Yes, It Can Happen Here
In a breathtakingly short time, Germany spiraled from the pinnacle of the world's culture to Auschwitz
Here is an excerpt from a speech Justice Scalia gave on Holocaust Remembrance Day from the book Scalia Speaks: Reflections on Law, Faith and Life Well Lived. The entire speech is here.
The one message I want to convey today is that you will have missed the most frightening aspect of it all, if you do not appreciate that it happened in one of the most educated, most progressive, most cultured countries in the world.
The Germany of the late 1920s and early 1930s was a world leader in most fields of art, science and intellect. Berlin was a center of theater; with the assistance of the famous producer Max Reinhardt, playwrights and composers of the caliber of Bertolt Brecht and Kurt Weill flourished. Berlin had three opera houses, and Germany as a whole no less than eighty. Every middle-sized city had its own orchestra. German poets and writers included Hermann Hesse, Stefan George, Leonhard Frank, Franz Kafka and Thomas Mann, who won the Nobel Prize for Literature in 1929. In architecture, Germany was the cutting edge, with Gropius and the Bauhaus school. It boasted painters like Paul Klee and Oskar Schlemmer. Musical composers like Anton Webern, Alban Berg, Arnold Schoenberg, and Paul Hindemith. Conductors like Otto Klemperer, Bruno Walter, Erich Kleiber and Wilhelm Furtwängler. And in science, of course, the Germans were preeminent….
Sometimes I get the argument that the Second Amendment is an outdated relic because we do not need to worry about tyranny in the United States. To those who would say this, I give the example of Germany in 1929, which was arguably at the very pinnacle of Western Civilization. From those heights, the Germans descended to the death camps and total war in a breathtakingly short span of time. It can’t happen here you say? Wake up, pick up the paper, and scan the frontpage pictures of Ivy League students rioting in support of Hamas. Those students are the future leaders of this country. It can happen here.

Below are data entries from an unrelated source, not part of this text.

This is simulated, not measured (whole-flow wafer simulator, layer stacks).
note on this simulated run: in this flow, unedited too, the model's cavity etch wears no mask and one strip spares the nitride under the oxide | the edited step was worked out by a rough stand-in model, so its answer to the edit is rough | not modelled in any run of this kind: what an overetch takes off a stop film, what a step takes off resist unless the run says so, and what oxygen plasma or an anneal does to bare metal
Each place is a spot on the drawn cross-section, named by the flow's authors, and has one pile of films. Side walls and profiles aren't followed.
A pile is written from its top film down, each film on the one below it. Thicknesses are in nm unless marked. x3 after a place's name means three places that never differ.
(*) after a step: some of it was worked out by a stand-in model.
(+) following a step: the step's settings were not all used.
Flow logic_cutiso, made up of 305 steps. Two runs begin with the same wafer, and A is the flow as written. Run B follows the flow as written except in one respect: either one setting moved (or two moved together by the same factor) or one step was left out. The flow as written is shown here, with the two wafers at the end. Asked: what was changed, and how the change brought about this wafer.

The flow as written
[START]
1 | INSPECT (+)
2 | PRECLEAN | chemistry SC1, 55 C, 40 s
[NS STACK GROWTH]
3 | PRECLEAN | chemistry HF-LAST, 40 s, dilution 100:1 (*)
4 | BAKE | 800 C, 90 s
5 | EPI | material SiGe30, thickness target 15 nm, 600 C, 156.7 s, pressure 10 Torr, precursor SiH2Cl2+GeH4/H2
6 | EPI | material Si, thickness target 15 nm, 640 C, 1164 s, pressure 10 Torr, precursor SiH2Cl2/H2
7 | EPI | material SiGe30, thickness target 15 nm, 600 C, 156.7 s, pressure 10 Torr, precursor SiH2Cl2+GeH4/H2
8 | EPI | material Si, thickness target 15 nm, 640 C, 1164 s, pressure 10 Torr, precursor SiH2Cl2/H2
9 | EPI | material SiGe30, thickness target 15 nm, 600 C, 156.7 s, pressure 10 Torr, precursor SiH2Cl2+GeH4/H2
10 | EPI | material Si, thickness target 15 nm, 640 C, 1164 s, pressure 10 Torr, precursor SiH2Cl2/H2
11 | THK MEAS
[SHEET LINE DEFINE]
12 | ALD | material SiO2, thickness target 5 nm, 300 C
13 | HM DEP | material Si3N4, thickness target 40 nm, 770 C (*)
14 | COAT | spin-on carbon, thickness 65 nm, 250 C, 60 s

And just in case it does happen here, we will do well to remember that tyrants absolutely hate armed citizens. I will leave you with the reflections of Ninth Circuit Judge Alex Kozinski, a Romanian-born Jew. Both of Judge Kozinski’s parents were Holocaust survivors. In the case of Silveira v. Lockyer, the Ninth Circuit upheld a California gun control law. In dissent, Judge Kozinski wrote:
All too many of the other great tragedies of history-Stalin's atrocities, the killing fields of Cambodia, the Holocaust, to name but a few-were perpetrated by armed troops against unarmed populations. Many could well have been avoided or mitigated, had the perpetrators known their intended victims were equipped with a rifle and twenty bullets apiece, as the Militia Act required . . . If a few hundred Jewish fighters in the Warsaw Ghetto could hold off the Wehrmacht for almost a month with only a handful of weapons, six million Jews armed with rifles could not so easily have been herded into cattle cars.
I help support an orphanage in an African country. Recently, the village in which the orphanage is located was attacked by raiders from another country. The director had been told that he was legally allowed only the use of a bow and arrow to defend himself, staff, and orphans. You can guess how that went. The government of his country, after investigation, told people not to talk about what had happened so we couldn't really investigate. Remember this when people tell you that there would be less violence if only the government and criminals had weapons.
This is why I laugh when leftists get the vapors when discussing January 6. I remind them not one elected official was killed nor really even threatened (despite the breathless account given by that mental heavyweight AOC). That when insurrection really comes, the tree of liberty will be able to drink very deeply on that day.
The history of the 20th Century would be far less bloody if Europe better understood the need for an armed populace.